I think a more fair comment would be that their Base fee of 1.0% of Net Investment Value. As for acquisition fee, divestment fee and debt raising fee, it really varies year on year, depending on how active they are in the markets. The $3.5m you have cited is FY23 numbers, and it is probably on a high side due to higher acquisition and divestment fees in FY23.

As for incentive fees, it is based on GIL share price over its benchmark. So, yes, GIL share price had underperformed for the past few years and therefore, no incentive fees had been paid, based on high watermark. But it doesn't mean that incentive fees had never been paid. If you look at earlier years, there were some years where incentive fees had been paid out.

I think by just looking at income generated by GIL in one year is not looking at the big picture. After all, fund managers managing unit trusts always give you total return numbers (which include capital gain/losses) in the long term. Why you are looking at GIL on the "income lens" for one year only?

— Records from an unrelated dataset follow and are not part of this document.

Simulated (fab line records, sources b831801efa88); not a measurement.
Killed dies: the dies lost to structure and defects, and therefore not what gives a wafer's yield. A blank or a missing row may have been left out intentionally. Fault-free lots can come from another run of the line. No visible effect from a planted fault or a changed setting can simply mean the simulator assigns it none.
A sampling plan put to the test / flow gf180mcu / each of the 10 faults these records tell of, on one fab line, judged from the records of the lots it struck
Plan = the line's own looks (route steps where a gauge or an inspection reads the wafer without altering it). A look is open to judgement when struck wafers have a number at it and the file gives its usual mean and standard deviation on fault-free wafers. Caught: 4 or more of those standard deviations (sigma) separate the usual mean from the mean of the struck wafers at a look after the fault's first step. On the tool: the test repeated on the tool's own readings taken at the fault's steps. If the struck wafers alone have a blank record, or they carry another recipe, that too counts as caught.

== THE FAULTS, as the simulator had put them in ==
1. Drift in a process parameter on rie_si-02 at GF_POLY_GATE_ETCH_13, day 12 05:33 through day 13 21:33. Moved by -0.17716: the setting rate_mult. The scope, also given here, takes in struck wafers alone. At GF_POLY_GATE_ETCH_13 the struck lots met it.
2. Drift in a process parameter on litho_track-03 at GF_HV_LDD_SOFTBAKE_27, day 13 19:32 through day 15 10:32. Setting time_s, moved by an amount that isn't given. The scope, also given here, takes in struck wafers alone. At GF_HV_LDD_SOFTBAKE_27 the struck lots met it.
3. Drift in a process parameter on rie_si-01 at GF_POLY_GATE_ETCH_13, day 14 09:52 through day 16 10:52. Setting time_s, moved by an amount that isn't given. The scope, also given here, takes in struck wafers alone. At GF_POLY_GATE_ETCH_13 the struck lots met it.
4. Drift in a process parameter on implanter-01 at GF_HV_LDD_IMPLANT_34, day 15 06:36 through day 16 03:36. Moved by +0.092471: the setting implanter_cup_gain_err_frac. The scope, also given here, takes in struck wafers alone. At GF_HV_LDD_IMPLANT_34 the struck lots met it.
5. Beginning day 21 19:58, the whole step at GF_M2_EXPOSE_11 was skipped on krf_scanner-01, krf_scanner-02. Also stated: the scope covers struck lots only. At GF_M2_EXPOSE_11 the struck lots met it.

A more accurate picture would be looking at ROE numbers chart since 2009 presented on page 14 of their latest annual report. You can see that they had generated more than 10% ROE in some years previously. The NAV chart on the same page also shows you that they have grown their NAV from $119.4m in 2009 to $258.4m in 2023. Why since 2009 you might ask? Because that was the year when SICIM took over the management of the fund from Babcock & Brown.

Finally, do take note that asset allocation is never static. The fund is managed as an absolute return fund, with the aim of delivering regular dividends and capital growth consistently.